Archive for March, 2010

Auto-Provisioning OSGi Features: The Basics

March 29, 2010 Comments off

Recently, during a software project, we decided to deliver an application via OSGi inside a ServiceMix container. In order to do that, we chose to provision a “feature”, allowing the customer to install the entire application through a simple URL.

Doing so raised some interesting problems. How do you deploy a versioned “feature” file to a Nexus repository? And how do you automate the versioning of the bundles contained within it?

Our solution to that problem is the topic for this blog series.

Part 1/3 : The Basics

Turning your “features.xml” into a feature template

(Follow the link for the full blog post)

Categories: Point2 - Technical

PyCon 2010 Atlanta Event Report

March 16, 2010 Comments off
pycon 2010

pycon 2010

I got back from PyCon 2010 Atlanta for a while, I am still absorbing the huge volume of knowledge and information I gathered during the conference. It was an amazing experience for me to see at first hand what the Python community were doing. There were something for everyone in PyCon 2010, from beginner Python users to advanced python users. The tone of the conference was very friendly, it was a totally difference experience from corporate sponsored technology conferences.

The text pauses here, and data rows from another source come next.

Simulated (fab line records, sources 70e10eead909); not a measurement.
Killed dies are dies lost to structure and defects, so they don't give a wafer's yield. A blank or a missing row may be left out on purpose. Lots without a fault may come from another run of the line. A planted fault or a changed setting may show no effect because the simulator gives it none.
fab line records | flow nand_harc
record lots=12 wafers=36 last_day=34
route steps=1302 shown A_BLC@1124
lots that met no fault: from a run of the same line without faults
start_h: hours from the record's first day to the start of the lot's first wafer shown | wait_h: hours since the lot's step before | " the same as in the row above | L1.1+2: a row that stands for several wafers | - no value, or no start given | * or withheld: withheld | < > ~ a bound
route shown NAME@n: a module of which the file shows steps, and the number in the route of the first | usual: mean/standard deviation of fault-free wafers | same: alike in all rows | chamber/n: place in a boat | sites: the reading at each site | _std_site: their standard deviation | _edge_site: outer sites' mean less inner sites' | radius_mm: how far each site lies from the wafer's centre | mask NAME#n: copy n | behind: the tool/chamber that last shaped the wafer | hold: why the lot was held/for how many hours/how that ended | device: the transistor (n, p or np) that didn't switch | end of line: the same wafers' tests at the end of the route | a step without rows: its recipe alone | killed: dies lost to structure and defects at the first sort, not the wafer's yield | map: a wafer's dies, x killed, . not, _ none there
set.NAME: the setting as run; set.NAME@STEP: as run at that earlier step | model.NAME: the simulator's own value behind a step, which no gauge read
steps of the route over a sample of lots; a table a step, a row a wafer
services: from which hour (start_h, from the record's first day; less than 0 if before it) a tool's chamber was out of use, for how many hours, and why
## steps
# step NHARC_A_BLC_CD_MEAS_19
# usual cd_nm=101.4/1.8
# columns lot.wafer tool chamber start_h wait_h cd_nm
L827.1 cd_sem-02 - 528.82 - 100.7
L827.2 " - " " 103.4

During the two tutorial days prior to the conference days, I attended four tutorials:
Faster Python Programs through Optimization – The tutorial presented the guidelines and strategies of Python program optimization. It demonstrated the techniques on measuring speed(test.pystone), profiling  CPU usage(cProfile), and profiling Memory usage(Guppy_PE framework), which I never knew before.  The tutorial detailed the essential differences among Python built-in data types in terms of performance, which is also helpful for me.
Pinax Long TutorialPinax is an open-source platform built on the Django Web Framework. In the tutorial, the Pinax core developers presents on Pinax installation, creating projects,  leveraging Django resuable applications, modification of templates, Pinax specific settings, media handling, deployment. The most impressive part of the tutorial for me are how Pinax takes advantage of virtualenv and pip, both provided by Ian Bicking to streamline the installation process, and how Pinax  leverages the resuable Django applications. The tutorial also exposed lots of open source reusable Django applications that worth looking at in the coming days, to name a few, django-frontendadmin, django-flatblocks, django-ajax-validation, django-openid, and django-pagination.
Django in Depth – Django is one of my favourite topics during the conference. “In this tutorial, we’ll take a detailed look under the hood, covering everything from the guts of the ORM to the innards of the template system to how the admin interface really works”. James Bennett led us dive deep into the internal world of Django Web Framework, showed us the bits and pieces of Django’s ORM, Forms and Validation, Template system, request processing, view, and admin interface, which are far beyond the Django documentation covers.
Django Deployment Workshop – Another tutorial on Django presented by Jacob Kaplan-Moss covers  the creation of a full Django deployment environment running on a cluster of (virtual) machines. Jacob Kaplan-Moss walked us through a live demo on how to setup a production ready deployment environment on the cloud(Rackspace,  Amazon EC2) by removing the single point of failures one by one.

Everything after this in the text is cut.